- VXLAN is essentially a tunnelling technology which establishes a logical tunnel on the IP network between the source and destination network.
- VXLAN is a Layer 2 overlay network over a Layer 3 underlay network.
- An overlay network is a virtual network that runs on top of a physical underlay network(Transport Network).
- VXLAN defines a MAC-in-UDP encapsulation scheme where the original Layer 2 frame has a VXLAN header added and is then placed in a UDP-IP packet. Thus it is MAC-in-UDP encapsulation.
VXLAN Tunnel Technology
- Live migration of VMs across servers.
- Higher scalability.
- Smaller MAC table.
- Multitenant Environments.
- Improved network utilization.
Live Migration of VM’s:
- It is movement of a virtual machine from one physical server to another, while ensuring continuity of services deployed on the VMs.

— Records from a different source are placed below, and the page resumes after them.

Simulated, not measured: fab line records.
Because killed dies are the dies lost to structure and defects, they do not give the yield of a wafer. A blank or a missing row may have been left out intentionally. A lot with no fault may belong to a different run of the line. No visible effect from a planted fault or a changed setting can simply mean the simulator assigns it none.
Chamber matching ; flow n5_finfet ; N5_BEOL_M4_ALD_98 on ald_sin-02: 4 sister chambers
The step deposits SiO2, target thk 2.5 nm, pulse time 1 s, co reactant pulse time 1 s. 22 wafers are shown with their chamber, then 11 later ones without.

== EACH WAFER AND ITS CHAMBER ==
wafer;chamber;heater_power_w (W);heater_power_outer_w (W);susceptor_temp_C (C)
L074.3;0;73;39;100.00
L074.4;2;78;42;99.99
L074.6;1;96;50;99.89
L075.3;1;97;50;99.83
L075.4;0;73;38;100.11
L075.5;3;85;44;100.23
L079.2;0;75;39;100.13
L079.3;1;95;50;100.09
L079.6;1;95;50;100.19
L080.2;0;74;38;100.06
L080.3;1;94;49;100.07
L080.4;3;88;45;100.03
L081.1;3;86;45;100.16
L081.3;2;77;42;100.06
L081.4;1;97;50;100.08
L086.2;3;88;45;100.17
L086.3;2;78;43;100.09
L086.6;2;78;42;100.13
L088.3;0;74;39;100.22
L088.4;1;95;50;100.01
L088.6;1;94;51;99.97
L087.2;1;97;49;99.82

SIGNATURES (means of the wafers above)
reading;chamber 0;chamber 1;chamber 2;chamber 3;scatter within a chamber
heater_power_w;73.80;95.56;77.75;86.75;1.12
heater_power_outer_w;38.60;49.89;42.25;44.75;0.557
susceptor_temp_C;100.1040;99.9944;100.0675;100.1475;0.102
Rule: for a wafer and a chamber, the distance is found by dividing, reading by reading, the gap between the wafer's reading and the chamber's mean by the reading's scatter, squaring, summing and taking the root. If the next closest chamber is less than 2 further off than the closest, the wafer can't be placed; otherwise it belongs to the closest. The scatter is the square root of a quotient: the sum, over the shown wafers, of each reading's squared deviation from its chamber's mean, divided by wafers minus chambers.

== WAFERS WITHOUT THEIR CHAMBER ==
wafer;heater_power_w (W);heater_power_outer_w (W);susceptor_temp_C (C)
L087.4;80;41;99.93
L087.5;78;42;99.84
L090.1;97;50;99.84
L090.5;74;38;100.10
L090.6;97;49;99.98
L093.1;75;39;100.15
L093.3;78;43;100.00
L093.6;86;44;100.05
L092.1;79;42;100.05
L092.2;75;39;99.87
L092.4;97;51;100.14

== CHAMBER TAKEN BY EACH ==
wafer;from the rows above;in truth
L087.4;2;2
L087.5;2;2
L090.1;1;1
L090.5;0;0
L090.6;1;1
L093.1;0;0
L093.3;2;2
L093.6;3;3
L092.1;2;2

- End users are unaware of the process, so administrators can flexibly allocate server resources or maintain and upgrade the physical servers without affecting normal server use by end users.
- To ensure service continuity during the migration of a VM, IP of VMs must remain unchanged.
- Therefore, VMs can be dynamically migrated only within a Layer 2 domain but not across Layer 2 domains.
- This can be ensured by VXLAN which establishes a layer 2 virtual network over Layer 3 networks.
- VXLAN encapsulates original packets sent by VMs over a VXLAN tunnel.
- In this way, VMs using IP addresses in the same network segment are in a Layer 2 domain logically, even if they are on different physical Layer 2 networks.
- VXLAN virtualizes the entire data center network into a large Layer 2 virtual switch.When a VM is migrated from one port of the Layer 2 virtual switch to another port, the IP address of the VM does not need to be changed.
- This ensures the live migration of VMs from one server to another.
Smooth VM migration using VXLAN
- VXLAN has 24 bit address space which allows scaling virtual network upto 16 millions which is much larger than 12 bits address space of VLAN.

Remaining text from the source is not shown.